He was born in Bryn Mawr, Pa., and grew up in the Bronx and Washington, D.C. An only child, his father Leo was a lawyer and his mother Frances (Rothman) Wasser a schoolteacher. When the family moved to Washington, Wasser attended the Sidwell Friends school by day.
But at night he lived a different life inspired by his hero Arthur Fellig, the crime photographer known as Weegee.
Every night, even at the age of 12, Wasser would steal his father's Contax, sneak out his bedroom window and take the car to find the action he had picked up on his police scanner.
When his photos were published in The Washington Post the next morning, his father would marvel there was another Julian Wasser in Washington.

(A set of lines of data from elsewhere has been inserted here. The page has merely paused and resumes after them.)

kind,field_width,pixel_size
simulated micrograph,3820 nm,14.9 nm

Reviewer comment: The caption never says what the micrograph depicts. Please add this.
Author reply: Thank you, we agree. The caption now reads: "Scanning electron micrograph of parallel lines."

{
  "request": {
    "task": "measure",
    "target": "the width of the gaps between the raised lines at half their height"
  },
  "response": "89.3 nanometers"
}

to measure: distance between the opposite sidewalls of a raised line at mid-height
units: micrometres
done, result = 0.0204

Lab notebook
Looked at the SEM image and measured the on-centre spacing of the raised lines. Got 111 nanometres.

At the University of Pennsylvania, Wasser decided to focus on a career in photojournalism for magazines. Facing the draft after graduating in 1956, he enlisted in the Navy and was assigned to a photographic reconnaissance unit in San Diego. He learned aerial photography and served time in postwar Japan.
He began his career as a copy boy for the Associated Press where he finally met Weegee and rode along with him as he shot photos of crime scenes in Washington.
By the 1960s, Wasser had moved to Los Angeles with a contract for Time. He would contribute to Time, Fortune and Life magazines as well as Vanity Fair, Paris Match, Der Spiegel and Playboy magazines.
Working out of a pair of apartments across the hall from Leslie Caron on Young Drive in Beverly Hills, Wasser monitor his police scanners for a scoop. He would jump in his black Mustang convertible with his Nikon, Vivitar flash and one of the first mobile phones to talk his way into a photograph by flattering, cajoling and enticing even the most remote of his subjects.
As a child, his daughter Alexi Celine Wasser was often his assistant, charged with monitoring the scanner or taking a disposable camera along when they crashed some event.
"Our relationship had a very Ryan and Tatum O'Neal 'Paper Moon'-esque quality," she said.
In 2014, Mr. Wasser published The Way We Were, a photographic memoir with over than 170 pages of his most well-known images.
Among them are:
- Joan Didion leaning against her Corvette Stingray in Hollywood
- Marcel Duchamp playing chess with a naked Eve Babitz at his Pasadena Art Museum exhibition
- Robert Kennedy's presidential campaign
- Martin Luther King, Jr.
- The Watts riots
- Barbara Hershey and David Carradine in bed in their Laurel Canyon house
- Jack Nicholson and Angelica Huston at Jack's Mulholland Drive home
- The Fonda family lined up on the family sofa
- The Hog Farm Commune in Sunland
- Surfers in Malibu Beach
- The Beatles, the Beach Boys, the Byrds, Frank Zappa, Crosby, Stills & Nash, Joni Mitchell and Elton John
- Clint Eastwood on the set of Magnum Force
- George and Marci Lucas with Martin Scorcese and Roman Polanski at Polanski's house on Cielo Drive after the murder of Sharon Tate
"Whether in LA, New York, Paris, Berlin or London, he lived to hang out!" his daughter recalled. "He loved meeting people, making wisecracks, flirting, being inappropriate, taking photos, watching movies."
"It wasn't like it is now," Wasser said in 2014. "There were no paparazzi, no VIP sections, no security. It was a really innocent time. You'd just walk up and there they were. They'd stop and smile and pose."
In addition to his daughter, Mr. Wasser is survived by a son, James.